The dataset you have selected for your experiment is automatically preprocessed to prepare it for model training. The preprocessing steps include data preparation and transformation. This increases the quality of the data to give you a model that produces accurate results.

A variety of data science techniques are used to preprocess the data. Most of the steps are performed by default and work well in many use cases. Knowing what these default steps are—along with the underlying concepts—can help you understand what you need to do with the data for your specific use case before using it to train a model.

Information about the preprocessing steps is shown in the Experiment configuration pane

The AutoML preprocessing section.

Experiment setup

Before preprocessing begins, AutoML performs several preparatory steps and offers a preview of how your data will be handled. The following steps apply:

  1. Classify columns in the dataset as having a categorical, numeric, date, or free text feature type.

    • Float, double, and decimal data types are always considered numeric.

    • Columns with a string data type, containing an average of less than 50 characters, are classified as categorical.

    • Columns with a string data type, containing an average of 50 or more characters, are classified as free text. However, at this stage, these columns are not guaranteed to be usable as free text features. Additional requirements are checked during preprocessing. See Preprocessing steps.

    • Integer data types are always considered numeric.

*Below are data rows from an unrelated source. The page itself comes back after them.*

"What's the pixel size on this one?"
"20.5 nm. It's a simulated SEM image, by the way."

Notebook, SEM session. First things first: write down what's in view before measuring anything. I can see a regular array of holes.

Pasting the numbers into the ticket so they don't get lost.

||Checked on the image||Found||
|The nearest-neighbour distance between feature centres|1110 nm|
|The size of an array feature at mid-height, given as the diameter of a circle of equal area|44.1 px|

    • Date and timestamp data types are always considered to have the date feature type. During experiment setup, AutoML previews the auto-engineered features that could possibly be derived from the parent date feature.

  2. Check each column for sparsity, constants, and high cardinality. Exclude the column if:

    • The column is 50 percent null or more. Deleting records that contain a null value for a feature can lead to throwing away otherwise useful training examples. Alternatively, imputing values can save the example, but the record becomes only an approximation of reality. Therefore, it is often better to exclude features with a high number (over 50 percent) of null values. Note that 0 is never considered null.

    • The column has the same value in every row (constant). In other words, the column has low cardinality. Features with only one single value have no predictive value.

    • The column is categorical and has 90 percent or more unique values (high cardinality). Too many unique values makes it difficult for the model to generalize beyond the training dataset.

Adjustments might be made to how the data is handled once preprocessing has begun.

Preprocessing steps

After you have selected a target column, rows where the target value is null are identified and separated, leaving rows where the target is known as the training set. Only data from the training dataset is used for making the decisions in the following steps. The steps, together with metadata, will be saved and applied to any new data for the model to make predictions on.

Preprocessing is performed on included features whenever you run a new experiment version.

  1. Calculate and save the mean for numerical values and the mode for categorical values.

  2. Impute missing values. For more information, see Imputation of nulls.

  3. Encode categorical variables.

  4. Generate new features from existing columns in the dataset. These new auto-engineered features can improve the performance and predictive capability of the models you create.

    Columns identified as possible free text are checked for average word length. If the column has an average word length of greater than five words, it can be encoded as a free text feature using automatic feature engineering. If not, a warning is shown. If not usable as free text, the feature should be deselected if it has high cardinality.

  5. Calculate and save summary statistics for each column to use for feature scaling.

  6. Standardize each column with feature scaling.